Sep
26
2012

CFPB Credit Score Report: “Correlations across the results of scoring models were high”

Posted on Sep 26 2012 by

The Consumer Financial Protection Bureau (CFPB) has just issued its latest report to Congress on credit scores sold to consumers versus credit scores sold to creditors.

The 42-page report, which you can find here, provides an analysis of different scoring models, comparing credit scores sold to creditors and those sold to consumers by the national credit reporting agencies, including Experian.

Of particular interest, and of reassurance to consumers, are some high-level conclusions from the report:

  • “The CFPB found that for a majority of consumers the scores produced by different scoring models provided similar information about the relative creditworthiness of the consumers. That is, if a consumer had a good score from one scoring model the consumer likely had a good score on another model. For a substantial minority, however, different scoring models gave meaningfully different results.”
  • “Correlations across the results of scoring models were high, generally over .90 (out of a possible one). Correlations were stronger among the models for consumers with scores below the median than for consumers with scores above the median.”
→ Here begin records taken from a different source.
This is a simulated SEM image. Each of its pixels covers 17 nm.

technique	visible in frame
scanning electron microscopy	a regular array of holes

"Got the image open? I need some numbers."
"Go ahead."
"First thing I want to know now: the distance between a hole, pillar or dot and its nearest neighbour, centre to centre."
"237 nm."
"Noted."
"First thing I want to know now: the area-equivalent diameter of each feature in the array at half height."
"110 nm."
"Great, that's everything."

There are many details in the report, but Stuart Pratt, president and CEO of the Consumer Data Industry Association, provides a thoughtful analysis of the report in the CDIA’s public response:

We applaud the Consumer Financial Protection Bureau’s credit score report that was released today. We think it puts an end to the debate over the value of educational scores versus those scores lenders use.

The CFPB study concluded that ‘correlations across the results of the scoring models were high.’ As a result, it determined ‘that for a majority of consumers the scores produced by different scoring models provided similar information about the relative creditworthiness of the consumers. The study found that different scoring models would place consumers in the same credit-quality category 73-80% of the time.

The study sheds new light on why consumers can trust the credit score disclosures they receive and the products in the commercial marketplace that help consumers build a deeper understanding of their credit scores and how they affect their financial decisions.

Consumers want to be proactive in learning about their scores. Unfortunately, too many mixed messages have made them hesitant to access the data currently available that will help them better understand the scoring process.

This study is good news for consumers who can now be confident that the disclosures and services they are getting today are helping to empower them to receive better prices tomorrow in the credit market, according to Pratt.

The study was built on the foundation of two key facts made clear in the Bureau’s 2011 report and reiterated again in this study:

  • Given this complexity it is unlikely that a consumer will often be able to know the exact score that a particular lender will use to evaluate them.
  • Lenders use credit scores produced by many different scoring models.

The CFPB is right. No one score is used by all lenders. However, the credit score is a valuable educational tool and can enable consumers to better understand their creditworthiness relative to other consumers. As the CFPB’s report notes, the many credit score options in the marketplace today will help consumers answer these questions, Pratt concluded.

In its announcement, the CFPB also made two recommendations to consumers, which reflect what Experian frequently advocates to consumers who are working to improve their credit history and credit scores:

Shop around for credit.
Consumers benefit by shopping for credit. Regardless of the scores different lenders use, they may offer different loan terms because they operate different risk models or face different competitive pressures.Consumers should not rule out of seeking lower priced credit because of assumptions they make about their credit score. While some consumers are reluctant to shop for credit out of fear that they will harm their credit score, that negative impact may be overblown. Inquiries generally do not result in a large reduction in a consumer credit score.

Check the credit report for accuracy and dispute errors.
Credit scores are calculated based on information in a consumer’s credit file. Inaccurate information may be the difference between a consumer being approved or denied a loan. Before shopping for major credit items, the Bureau recommends that consumers review their credit files for inaccuracies. Each of the nationwide credit bureaus is required by law to provide credit reports for free to consumers who request them once every 12 months.